Monday, December 20, 2010

Pathfinder Zaniness: The Staff of Vomiting Win

A staff is an interesting magic item.  It allows a spellcasting character to cast spells "early".  The staff contains a spell, and a character whose class could eventually cast the spell can use the staff to cast the spell as if he or she was eighth-level.

Admittedly, there are more complicated staves.  But that's the basic idea we care about.

All staves have 10 charges.  Only a spellcaster that really can cast the spell can recharge the staff.  But a first-level character with a fully-charged staff could still use it ten times to pretend, in a small but notable manner, to be eighth-level.

Our question for the day is "How cheaply can we equip a first-level character with an insanely powerful staff"?
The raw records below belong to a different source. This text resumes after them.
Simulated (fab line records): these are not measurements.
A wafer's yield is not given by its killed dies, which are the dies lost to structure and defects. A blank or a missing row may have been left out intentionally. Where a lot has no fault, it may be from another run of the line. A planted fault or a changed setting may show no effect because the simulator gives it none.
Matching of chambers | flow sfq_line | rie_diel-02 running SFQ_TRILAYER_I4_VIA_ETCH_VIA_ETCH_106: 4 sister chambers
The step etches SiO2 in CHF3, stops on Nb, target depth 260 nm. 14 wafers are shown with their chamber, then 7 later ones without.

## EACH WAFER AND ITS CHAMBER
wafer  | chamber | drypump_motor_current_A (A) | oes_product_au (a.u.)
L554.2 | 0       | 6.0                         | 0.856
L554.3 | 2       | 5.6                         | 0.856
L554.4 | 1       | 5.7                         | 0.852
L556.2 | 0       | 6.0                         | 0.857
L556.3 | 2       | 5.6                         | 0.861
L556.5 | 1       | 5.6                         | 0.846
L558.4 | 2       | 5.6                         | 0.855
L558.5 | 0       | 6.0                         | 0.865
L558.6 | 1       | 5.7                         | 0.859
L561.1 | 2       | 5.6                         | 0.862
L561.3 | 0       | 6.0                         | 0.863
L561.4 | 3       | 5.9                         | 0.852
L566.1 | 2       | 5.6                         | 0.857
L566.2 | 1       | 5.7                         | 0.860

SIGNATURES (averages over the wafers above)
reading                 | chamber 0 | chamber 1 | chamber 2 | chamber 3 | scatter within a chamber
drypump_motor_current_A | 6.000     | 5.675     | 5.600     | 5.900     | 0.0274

Obviously we could give a first-level character one of Pathfinder's most impressive magic items or artifacts to allow the character to do far more than most first-level characters.  But if the goal is to allow a first-level character to become an adventure's dangerous main villain, how inexpensively can we do this?

(There may be options for a cleverly designed first-level dangerous villain besides a staff.  Suggestions of lesser expense are welcome.)

Well, staves are fairly expensive.  They are overpriced compared to wands for first-level spells (trust me on that), so no sensible mage creates first-level staves.  But staves are affordable compared to wands for second-level spells and above.  Therefore, the least expensive staff that would be reasonably crafted would contain a single second-level spell.  That costs 6,400 gold pieces.

What would we use as an super-powerful second-level spell?  We need a spell that becomes much more potent when cast at eighth level?  Few spells qualify: usually a spell's raw power depends only upon its spell level, and the caster's level only increased duration or provides other minor benefit.

Our best choice is the attractively named spell Vomit Swarm.  How much win do we have?  An eighth-level caster creates a swarm of wasps.  This is a horrific monster.
  • The wasp swarm is fast.  It flies faster than most characters can move.
  • The wasps are diminutive creatures, so the swarm is immune to weapon damage.  It also cannot be grabbed, making normally powerful low-level spells like entangle useless against them.
  • Swarms are "distracting", making both spellcasting and skill use very difficult within the swarm.  The wasps are unintelligent and immune to mind-affecting spells, therefore immune to most of the other powerful low-level spells like sleep and silent image.
  • The wasp swarm automatically causes 2d6 damage to everyone it touches, and anyone damaged might be distracted in a second sense which causes them to lose their next action.  So not only is the wasp swarm nearly impossible to harm, but those inside it often can do nothing but impotently try to flee.
  • The wasps are also poisonous.  Their victims are probably losing Dexterity as well as hit points.

There may be other magic items costing less than 6,400 gold pieces that are more dangerous in the hands of a first-level character.  But, if so, I do not know which.  Suggestions are welcome.

This staff could become the focus of an interesting adventure for low-level heroes.  An evil, powerful villain creates or buys the staff, charges it, and bonds it with retrieve item (using a wand if not a spellcaster).  Then this villain works from behind the scenes by convincing or charming a first-level alchemist or witch (the classes that will learn vomit swarm and can thus use the staff) to use the staff to terrorize a city.  Each act of terrorism is scheduled at a certain time of day, so that after each use when the underling sets the staff down the main villain can retrieve it without attracting attention.  However, the underling is sloppy and the first few nights targets his or her personal rivals instead of random innocents, allowing the heroes to eventually solve the mystery and find the killer.  The climactic battle is tense as the low-level protagonists rush to defeat the underling (ending the spell and banishing the wasp swarm) before the neigh-invulnerable wasp swarm kills anyone; heroes with superior detective-work will be better prepared for this fight, realizing the "ferocious monster" is a swam vulnerable to gust of wind or area-of-effect fire magic.  The adventure ends with a cliffhanger: if the heroes learn about the staff, they claim it but it vanishes before their eyes after they set it down, or if the heroes are still ignorant about the staff then a few days later a "copycat killer" strikes who is really a new underling using the same staff.